Using dialogue to solve problems and make things happen
Leaders shape culture. Leaders model communication. Leaders empower followers. History validates the irrefutable role of leadership. I have decades of experience with leaders. We used dialogue to solve problems and make things happen. If dialogue is to have an impact on the cultures in which we live, it will be because leaders led this mission.
This book is about a way to live. It is not a “new and improved” way. It has been around for a long time. However, my assumption, based on many years of observation, is that only a small percentage of leaders and the population practice this way. What would it be like if leaders led 12% of us to practice dialogue described in this book?
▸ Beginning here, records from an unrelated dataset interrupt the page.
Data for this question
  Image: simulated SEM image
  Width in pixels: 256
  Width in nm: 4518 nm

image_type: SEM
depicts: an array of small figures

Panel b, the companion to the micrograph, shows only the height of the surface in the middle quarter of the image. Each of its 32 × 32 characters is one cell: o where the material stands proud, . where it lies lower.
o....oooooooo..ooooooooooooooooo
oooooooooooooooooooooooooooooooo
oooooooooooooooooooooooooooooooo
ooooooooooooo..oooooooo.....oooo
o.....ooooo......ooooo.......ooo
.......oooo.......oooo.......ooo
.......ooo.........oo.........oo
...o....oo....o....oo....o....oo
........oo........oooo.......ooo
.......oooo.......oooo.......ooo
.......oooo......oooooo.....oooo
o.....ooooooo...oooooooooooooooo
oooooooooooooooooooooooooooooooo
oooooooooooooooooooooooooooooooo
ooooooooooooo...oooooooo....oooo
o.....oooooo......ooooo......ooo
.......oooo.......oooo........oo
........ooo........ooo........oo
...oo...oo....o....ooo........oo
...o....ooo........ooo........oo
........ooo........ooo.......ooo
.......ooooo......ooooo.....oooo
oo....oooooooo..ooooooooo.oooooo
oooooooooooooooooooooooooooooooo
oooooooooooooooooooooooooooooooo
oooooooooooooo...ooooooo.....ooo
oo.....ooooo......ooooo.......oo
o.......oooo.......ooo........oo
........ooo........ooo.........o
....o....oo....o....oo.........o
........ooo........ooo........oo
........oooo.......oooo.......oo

We would NOT be in dialogue in interpersonal or group relationships if I focused on showing you how wrong you are or tried to persuade you to accept my point of view without being willing to listen to your point of view.
We are in a dialogue environment when we listen for what is meant and respond empathetically, when we ask questions to clarify and draw out the thinking of others, when we resist being defensive, when we agree to disagree when called for but seek to find that on which we do agree, when we don’t focus to persuade but to discover, when we change our views or positions in light of what we are discovering.
Transformational Dialogue is a means to constructive convergence and synergistic relationships.
Is dialogue always appropriate? No
Does it always work? No
Are there barriers? Yes
But the benefits outweigh the barriers.
Dialogue is a means to tap into tacit knowledge.
Hungarian scientist Michael Polanyi viewed knowledge understood or implied without stating it, to be an important form of knowing.
Polanyi wrote in The Tacit Dimension that we should start from the fact that “we can know more than we can tell.” He called this phase of knowing tacit knowledge. He affirmed that in tacit knowledge there was hidden truth worth exploring.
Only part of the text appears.